A's Norris sees gray areas in collision rule change

A's Norris sees gray areas in collision rule change
December 12, 2013, 5:45 pm
Share This Post

Raul Ibanez's hard hit on A's catcher Derek Norris won't soon be forgotten, but it was Buster Posey's 2011 collision that made the league take notice. (USATSI)

A’s catcher Derek Norris won’t soon forget a 2012 play when the Yankees’ Raul Ibanez knocked him in the jaw during a violent collision at home plate.

“He caught me pretty good,” Norris recalled. “I couldn’t eat for a few days.”

Those moments have always come with the territory for catchers, and that’s what makes Major League Baseball’s plan to eliminate home-plate collisions such sticky territory.
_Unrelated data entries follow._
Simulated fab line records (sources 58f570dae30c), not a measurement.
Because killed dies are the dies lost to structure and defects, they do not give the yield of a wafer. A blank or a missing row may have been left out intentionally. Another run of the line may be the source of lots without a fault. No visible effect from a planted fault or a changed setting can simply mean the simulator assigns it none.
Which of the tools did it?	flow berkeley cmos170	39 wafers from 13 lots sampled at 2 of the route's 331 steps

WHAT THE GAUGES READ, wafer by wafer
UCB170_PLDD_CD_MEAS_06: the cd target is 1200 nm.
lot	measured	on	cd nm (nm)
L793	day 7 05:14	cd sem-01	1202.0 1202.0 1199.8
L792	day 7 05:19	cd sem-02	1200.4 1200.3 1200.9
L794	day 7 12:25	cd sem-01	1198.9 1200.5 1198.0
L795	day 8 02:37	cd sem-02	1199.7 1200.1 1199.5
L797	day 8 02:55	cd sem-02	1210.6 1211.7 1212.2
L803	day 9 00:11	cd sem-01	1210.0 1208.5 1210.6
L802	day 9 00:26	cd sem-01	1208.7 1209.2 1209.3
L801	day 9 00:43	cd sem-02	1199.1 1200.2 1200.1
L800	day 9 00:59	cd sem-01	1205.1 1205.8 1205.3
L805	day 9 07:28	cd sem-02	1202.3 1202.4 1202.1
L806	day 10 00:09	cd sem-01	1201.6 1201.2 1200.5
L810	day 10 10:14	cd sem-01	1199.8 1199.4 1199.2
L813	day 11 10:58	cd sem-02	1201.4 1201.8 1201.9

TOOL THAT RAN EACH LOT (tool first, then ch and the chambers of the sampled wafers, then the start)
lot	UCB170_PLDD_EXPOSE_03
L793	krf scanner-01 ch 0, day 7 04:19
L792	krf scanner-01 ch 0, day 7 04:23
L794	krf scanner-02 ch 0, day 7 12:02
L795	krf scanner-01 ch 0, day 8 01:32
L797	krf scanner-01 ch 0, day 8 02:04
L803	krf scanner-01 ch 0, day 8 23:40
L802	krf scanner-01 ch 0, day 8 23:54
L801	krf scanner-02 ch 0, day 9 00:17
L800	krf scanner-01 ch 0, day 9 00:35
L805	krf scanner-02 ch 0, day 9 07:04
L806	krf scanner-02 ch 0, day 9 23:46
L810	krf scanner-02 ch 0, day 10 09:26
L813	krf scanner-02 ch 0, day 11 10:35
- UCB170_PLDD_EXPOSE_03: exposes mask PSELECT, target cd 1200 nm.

Norris naturally takes an interest in this proposed rule change, which could take effect next season if owners and the players’ union give their approval.

He’s one of many catchers around the majors who received a group text message from union leaders, outlining some of the details being discussed in the proposal

“I think they’re moving in the right direction,” Norris said. “But I think it’s going to take some tinkering to achieve what guys consider fair on both sides.”

The call for rule changes involving home-plate collisions came into focus after the Marlins’ Scott Cousins barreled over Giants catcher Buster Posey in 2011. Posey suffered a broken lower left leg and torn ankle ligaments that ended his season.

But there’s also growing concern about the impact of concussions, a topic most closely associated with the NFL but one that’s carried over into other sports.

Giants manager Bruce Bochy and St. Louis Cardinals manager Mike Matheny, both former catchers, made presentations at this week’s winter meetings about the need to limit contact at the plate. Complications from concussions ended Matheny’s playing career.

But there’s many details to hammer out. The rule changes reportedly would prohibit runners from targeting catchers, and catchers from blocking the plate, with possible disciplinary action for those who violate the rules.

That leaves lots of gray territory, Norris said, because of unintentional contact that can happen on certain plays.

“Does it become a judgement call?” he asked. “If a throw brings you up the line, there’s nothing you can do. You can’t let the ball go through and let it go into the dugout.”

The movement to ban collisions has drawn criticism, notably from Pete Rose, whose violent crash into catcher (and current A’s broadcaster) Ray Fosse in the 1971 All-Star Game is one of the most infamous moments in major league history.

“What are they going to do next, you can't break up a double play?" Rose told the Associated Press. “You're not allowed to pitch inside? The hitters wear more armor than the Humvees in Afghanistan. Now you're not allowed to try to be safe at home plate? What's the game coming to? Evidently the guys making all these rules never played the game of baseball.”

Some current players also spoke out (or tweeted out) against the rule changes, including one of Norris’ teammates.

“No more home plate collisions?! What is this? NFL quarterbacks are catchers now?" A’s right fielder Josh Reddick wrote on Twitter.

“Nothing better than getting run over and showing the umpire the ball. Please don't ban home plate collisions,” Pirates catcher Tony Sanchez tweeted.

Although the idea of trying to keep players safer is commendable, there are other scenarios during a big league game that present just as great a danger as home-plate collisions -- defenseless pitchers getting struck by line drives and shattered bats that go flying toward infielders or fans, to cite a couple.

There’s only so much you can do to eliminate risk, Norris said.

“I’m all for making the game (safer) for guys, but a guy can dive for a ball in left field and injure himself and end his career too. There’s never going to be a decision where everybody is happy.”